Thousands of security forces patrolled the streets in the capital Dhaka and nearby Tongi town yesterday as a general strike called to protest the slaying of an opposition lawmaker brought Bangladesh to a near standstill.
Gunmen opened fire at an opposition rally in Tongi on Friday, killing Ahsanullah Master, a lawmaker from the country's main opposition Awami League.
The strike is part of three days of action called by the opposition party to protest Master's death, which they blame on government supporters. Authorities suspect his death may be linked to an internal party feud.
The nationwide dawn-to-dusk strike shut down schools and shops in Dhaka, a city of 10 million people. Streets were empty of traffic except a few state-run buses and rickshaws.
Many commuters walked to work yesterday -- a working day in Muslim-majority Bangladesh.
Riot police manned barbed-wire barricades erected around the headquarters of the Awami League in central Dhaka, preventing its members from taking to the streets.
Security was similarly tight in Tongi and more than 60 other cities and towns where the strike took hold, the opposition said.
No strike-related violence was immediately reported.
The Awami League often calls general strikes to highlight its demands or embarrass the government, and the strikes frequently turn violent.

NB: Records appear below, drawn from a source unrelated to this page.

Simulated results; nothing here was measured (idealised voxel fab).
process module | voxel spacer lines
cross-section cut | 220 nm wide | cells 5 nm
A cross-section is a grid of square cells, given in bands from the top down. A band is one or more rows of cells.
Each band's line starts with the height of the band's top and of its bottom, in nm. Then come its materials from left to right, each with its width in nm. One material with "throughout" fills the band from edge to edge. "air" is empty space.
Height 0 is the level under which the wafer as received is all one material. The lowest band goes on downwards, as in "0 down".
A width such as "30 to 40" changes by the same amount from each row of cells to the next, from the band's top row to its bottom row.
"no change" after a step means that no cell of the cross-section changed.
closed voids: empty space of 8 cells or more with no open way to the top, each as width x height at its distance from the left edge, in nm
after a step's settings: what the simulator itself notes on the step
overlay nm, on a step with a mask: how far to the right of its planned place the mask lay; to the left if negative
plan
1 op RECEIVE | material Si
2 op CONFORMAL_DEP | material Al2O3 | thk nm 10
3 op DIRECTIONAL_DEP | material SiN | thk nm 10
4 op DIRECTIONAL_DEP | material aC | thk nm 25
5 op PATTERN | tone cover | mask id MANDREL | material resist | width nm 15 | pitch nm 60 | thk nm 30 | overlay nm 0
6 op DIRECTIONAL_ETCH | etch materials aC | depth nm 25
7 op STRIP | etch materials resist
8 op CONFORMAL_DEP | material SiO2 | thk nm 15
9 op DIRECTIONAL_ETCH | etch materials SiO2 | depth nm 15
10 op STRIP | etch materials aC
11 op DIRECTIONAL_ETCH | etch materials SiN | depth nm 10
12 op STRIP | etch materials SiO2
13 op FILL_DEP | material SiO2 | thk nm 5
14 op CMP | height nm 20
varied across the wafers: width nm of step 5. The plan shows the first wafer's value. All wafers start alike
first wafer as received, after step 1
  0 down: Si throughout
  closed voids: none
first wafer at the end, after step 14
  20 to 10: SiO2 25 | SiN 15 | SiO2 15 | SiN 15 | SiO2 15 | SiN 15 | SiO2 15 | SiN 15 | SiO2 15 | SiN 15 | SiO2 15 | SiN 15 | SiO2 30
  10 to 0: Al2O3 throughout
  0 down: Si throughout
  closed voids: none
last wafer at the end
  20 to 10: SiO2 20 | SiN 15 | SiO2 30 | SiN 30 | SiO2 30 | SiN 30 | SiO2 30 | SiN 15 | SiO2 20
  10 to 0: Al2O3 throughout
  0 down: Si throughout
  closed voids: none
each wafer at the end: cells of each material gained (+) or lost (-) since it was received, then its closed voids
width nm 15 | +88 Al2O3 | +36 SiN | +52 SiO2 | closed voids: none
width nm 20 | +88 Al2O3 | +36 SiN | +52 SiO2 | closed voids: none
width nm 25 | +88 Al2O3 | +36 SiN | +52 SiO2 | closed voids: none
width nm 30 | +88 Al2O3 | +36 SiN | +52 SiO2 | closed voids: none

Authorities deployed several thousand police and paramilitary soldiers on the streets of Dhaka and Tongi to prevent violence during the opposition-sponsored general strike, Dhaka police chief Ashraful Huda said.
On Friday and Saturday, riot police clashed with thousands of opposition supporters who rampaged through Dhaka and Tongi to protest Master's shooting.
Angry mobs attacked government buildings, shops, trains, cars and buses. One person was killed when police fired shots to disperse a mob in Tongi on Friday.